By PETE YOST, Associated Press
WASHINGTON (AP) — A photo ID requirement for voters in Texas could disenfranchise hundreds of thousands of registered Hispanics, the Justice Department declared Monday in its latest move against Republican-led voting changes in many states that have drawn protests from minorities, poor people and students.
The Justice objection means that now a federal court in Washington will decide whether Texas, as well as South Carolina, will be allowed to enforce its new voter photo ID requirements. Justice's move merely blocked a Texas law until the court rules.
Other states have similar laws and more are moving toward them as advocates portray the restrictions as needed to combat voter fraud.
The Justice Department conveyed its objection in a letter to Texas officials that was also filed in the U.S. District Court case in Washington between Texas and the department. Justice said Hispanic voters in Texas are at least 50 percent more likely and possibly more than twice as likely as non-Hispanic voters to lack a driver's license or a personal state-issued photo ID, which the Texas law requires.
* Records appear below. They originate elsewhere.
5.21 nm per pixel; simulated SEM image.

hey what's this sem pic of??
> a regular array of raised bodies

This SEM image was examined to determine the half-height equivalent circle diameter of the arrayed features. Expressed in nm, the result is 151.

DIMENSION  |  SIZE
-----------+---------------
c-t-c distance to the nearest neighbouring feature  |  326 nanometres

The range was so broad because Texas provided two sets of registered voter data to the Justice Department. It relied on the two Texas-supplied lists for the estimates of 175,000 and 304,000 registered Hispanic Texas voters who do not have driver's licenses or state-issued IDs.
Voter ID bills were "the hottest topic of legislation in the field of elections in 2011," as legislation was introduced in 34 states, according to the National Conference of State Legislatures.
Since the beginning of the 2011 legislative session, eight states have passed photo ID laws: Alabama, Kansas, South Carolina, Tennessee, Texas, Wisconsin, Mississippi and Rhode Island. All but two were enacted by Republican legislatures and Republican governors.
Mississippi's law was passed by voter referendum placed on the ballot by a Democratic House and a Republican Senate. Rhode Island's law was enacted by a Democratic legislature and an independent governor.
This year, the Republican-controlled Virginia General Assembly and Senate passed a voter ID measure, which Republican Gov. Bob McDonnell is expected to sign. In Pennsylvania, the Republican-controlled House is expected to pass one of the toughest voter ID measures in the nation on Tuesday, the last step before it goes to Republican Gov. Tom Corbett, who plans to sign it.
The new photo ID requirements have become a point of contention in the 2012 elections. Liberal groups say the push for these requirements is led by Republicans aiming to disenfranchise people who tend to vote Democratic — African-Americans, Hispanics, the poor and college students.
"This is just another example of the misplaced priorities of the Obama administration," Republican presidential candidate Rick Santorum said of the Justice Department objection. He commended Texas Gov. Rick Perry "and the many states like Texas that are fighting to ensure voter fraud does not impede the electoral process."
For the past three months, Attorney General Eric Holder has been especially vocal about voting rights. "We need election systems that are free from fraud, discrimination and partisan influence — and that are more, not less, accessible to the citizens of this country," the attorney general said recently in a speech at the Lyndon Baines Johnson Presidential Library and Museum in Austin, Texas.
Proponents of such legislation say the measures are needed to combat voter fraud. But advocacy groups for minorities and the poor argue there is no significant voter fraud.
Hans von Spakovsky, who headed Justice's civil rights division during the Republican administration of George W. Bush, has said one reason there is scant evidence of voter fraud is no one checks ID at the polls. "Nobody's saying it's large scale," but fraud could make a difference in close races, said von Spakovsky, a senior fellow at the conservative Heritage Foundation.
Of the Texas law, Assistant Attorney General Thomas E. Perez, head of Justice's civil rights division, wrote the Texas secretary of state: "I cannot conclude that the state has sustained its burden" of showing that the newly enacted law has neither a discriminatory purpose nor effect.